Buffeted by a state judge who initially struck down his suspension of Common Core testing and said his actions hurt the state's parents, Louisiana Gov. Bobby Jindal (R) is now turning to the federal courts in the crusade against the Common Core, a cause he once backed wholeheartedly.
“The federal government has hijacked and destroyed the Common Core initiative. Common Core is the latest effort by big government disciples to strip away state rights and put Washington, D.C. in control of everything," Jindal, widely considered a 2016 presidential contender, said in a statement. "What started out as an innovative idea to create a set of base-line standards that could be ‘voluntarily’ used by the states has turned into a scheme by the federal government to nationalize curriculum."
Jindal's suit, filed Wednesday in the U.S. District Court for the Middle District of Louisiana and first reported by the Associated Press, alleges that efforts by U.S. Secretary of Education Arne Duncan to incentivize the adoption of the Common Core violate the 10th Amendment. The Obama administration's Race to the Top competition, which had cash-strapped states vie for $4 billion in federal funding, pushed states to implement "college and career-ready" standards. In reality, the program accelerated the adoption of the Common Core.

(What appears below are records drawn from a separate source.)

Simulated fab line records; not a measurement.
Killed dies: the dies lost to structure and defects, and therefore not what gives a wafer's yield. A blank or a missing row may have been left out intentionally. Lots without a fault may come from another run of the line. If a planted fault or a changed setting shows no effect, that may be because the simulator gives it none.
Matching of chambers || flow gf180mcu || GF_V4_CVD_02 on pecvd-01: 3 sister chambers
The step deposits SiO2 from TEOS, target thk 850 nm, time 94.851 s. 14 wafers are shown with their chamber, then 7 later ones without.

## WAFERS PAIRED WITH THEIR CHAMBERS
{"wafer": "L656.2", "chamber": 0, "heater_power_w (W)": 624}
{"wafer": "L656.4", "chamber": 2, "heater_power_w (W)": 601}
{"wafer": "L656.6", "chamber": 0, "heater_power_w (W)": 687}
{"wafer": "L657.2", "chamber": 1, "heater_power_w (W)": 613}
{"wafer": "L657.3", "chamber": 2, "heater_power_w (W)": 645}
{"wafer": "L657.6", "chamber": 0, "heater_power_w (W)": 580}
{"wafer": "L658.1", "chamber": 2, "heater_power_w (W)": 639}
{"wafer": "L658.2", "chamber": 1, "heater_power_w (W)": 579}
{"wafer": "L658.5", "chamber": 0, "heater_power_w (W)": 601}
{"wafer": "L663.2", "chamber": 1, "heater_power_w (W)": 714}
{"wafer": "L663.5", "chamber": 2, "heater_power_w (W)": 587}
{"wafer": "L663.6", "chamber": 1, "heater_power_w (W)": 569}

The Common Core standards are a set of learning benchmarks in math and English language arts that tell teachers what students need to know by the end of each grade. Over 40 states have adopted them, but the standards have recently attracted controversy from groups ranging from moms to tea partiers to Louis C.K. Critics have railed against what they see as federal overreach and tough and changing homework questions, and teachers' unions have decried hobbled and rushed implementation. Several states have dropped the Common Core standards, only to replace them with similar standards by a different name.
Louisiana has benefited from Race to the Top, but now Jindal is arguing in his suit that President Barack Obama used the grants to compel states to adopt "a uniform set of standards and assessments." The filing asks the federal judge to enjoin the federal government from enforcing Race to the Top, despite the fact that the contest has largely ended.
Despite Jindal's contentions, the Common Core is not a curriculum. Federal law explicitly bars the federal government from meddling with how teachers conduct lessons.
"The proponents of Common Core will tell you that it’s simply about one test and about standards, but that’s a ruse," Jindal said Wednesday. "Common Core is about controlling curriculum. Educators know that what’s tested is what’s taught. Make no mistake -- Common Core tests will drive curriculum."
The suit alleges that:
In short, through regulatory and rule making authority, Defendants have constructed a scheme that effectively forces States down a path toward a national curriculum by requiring, as a condition of funding under the President's Race to the Top programs, that States join "consortia of states" and agree to adopt a common set of content standards and to implement the assessment protocols and policies created by that consortium, all under the direction of the United States Department of Education.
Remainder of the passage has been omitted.